“How often have I lain beneath rain on a strange roof, thinking of home.”
— William Faulkner
Three and a half years ago, I left my home state in the firm belief that I would not move back again. Heading west, I knew I would return to New Mexico for visits, but that was it. Now I am back in the Land of Enchantment for the foreseeable future.
The time I spent in New Mexico while living elsewhere was richer. I became more aware of the differing cultures and my own roots. Even the desert landscape seemed more vibrant.
I moved away for the sake of following opportunity, and I have no regrets for doing so. I feel everything happens for a reason and I leave it to God to direct me to rewarding successes and mistakes to learn from. I returned for family at a time when my family faces new challenges and my last opportunity came to an end.
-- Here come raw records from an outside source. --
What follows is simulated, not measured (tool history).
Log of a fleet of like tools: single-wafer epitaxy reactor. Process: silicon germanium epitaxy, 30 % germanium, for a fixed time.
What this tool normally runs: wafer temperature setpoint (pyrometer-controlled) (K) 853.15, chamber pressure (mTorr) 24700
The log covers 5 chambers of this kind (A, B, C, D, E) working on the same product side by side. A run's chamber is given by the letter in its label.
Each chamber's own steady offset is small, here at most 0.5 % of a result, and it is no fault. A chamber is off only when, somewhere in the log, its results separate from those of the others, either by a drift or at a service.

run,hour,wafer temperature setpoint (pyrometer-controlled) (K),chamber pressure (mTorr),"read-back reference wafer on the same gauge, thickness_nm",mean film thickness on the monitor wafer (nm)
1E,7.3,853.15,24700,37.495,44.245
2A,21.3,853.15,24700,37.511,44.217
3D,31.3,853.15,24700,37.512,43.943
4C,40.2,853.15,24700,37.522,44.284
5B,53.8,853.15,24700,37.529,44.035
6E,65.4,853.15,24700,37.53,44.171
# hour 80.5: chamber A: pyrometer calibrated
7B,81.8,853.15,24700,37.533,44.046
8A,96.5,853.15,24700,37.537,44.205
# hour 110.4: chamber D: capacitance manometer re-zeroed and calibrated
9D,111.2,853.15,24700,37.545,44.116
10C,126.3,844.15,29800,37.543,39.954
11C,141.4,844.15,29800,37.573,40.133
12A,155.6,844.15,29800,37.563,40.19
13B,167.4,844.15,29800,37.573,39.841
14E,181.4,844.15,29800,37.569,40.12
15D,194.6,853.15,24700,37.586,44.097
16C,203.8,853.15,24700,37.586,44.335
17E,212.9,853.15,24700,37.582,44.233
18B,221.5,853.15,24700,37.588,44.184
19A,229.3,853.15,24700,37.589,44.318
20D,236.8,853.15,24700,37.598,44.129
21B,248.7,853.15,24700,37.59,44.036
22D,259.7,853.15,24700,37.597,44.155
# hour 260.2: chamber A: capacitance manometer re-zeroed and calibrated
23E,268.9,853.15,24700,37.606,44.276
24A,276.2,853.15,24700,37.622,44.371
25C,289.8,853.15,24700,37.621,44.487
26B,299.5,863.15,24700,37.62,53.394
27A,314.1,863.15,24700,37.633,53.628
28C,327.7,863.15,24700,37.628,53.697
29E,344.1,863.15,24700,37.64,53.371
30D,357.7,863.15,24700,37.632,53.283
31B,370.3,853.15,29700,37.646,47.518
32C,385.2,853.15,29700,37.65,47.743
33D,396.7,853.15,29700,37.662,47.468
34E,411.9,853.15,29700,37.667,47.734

The decision to move back was not easy emotionally, but it was an easy one to make. Fiancé and I knew it was time to start over, to be with family and carve out a new path. Time to step back, take stock of what is really important, and start again from a firm foundation. It is also a time to look forward years down the road and think of what we would regret more – moving closer to family or staying away? Staying apart from family still kept our thoughts with them. We couldn’t help but think that we should be helping, doing something, if only by being closer. Sleep was difficult and the feeling of being orphaned was prevalent in each day.
There is a lot to do and figure out. A lot of work ahead of us. We are not home quite yet, at least geographically. What I have developed is a sense of home apart from a place, but in a person. Fiancé is my home, no matter where I am. We’ll move forward together…no matter where we move.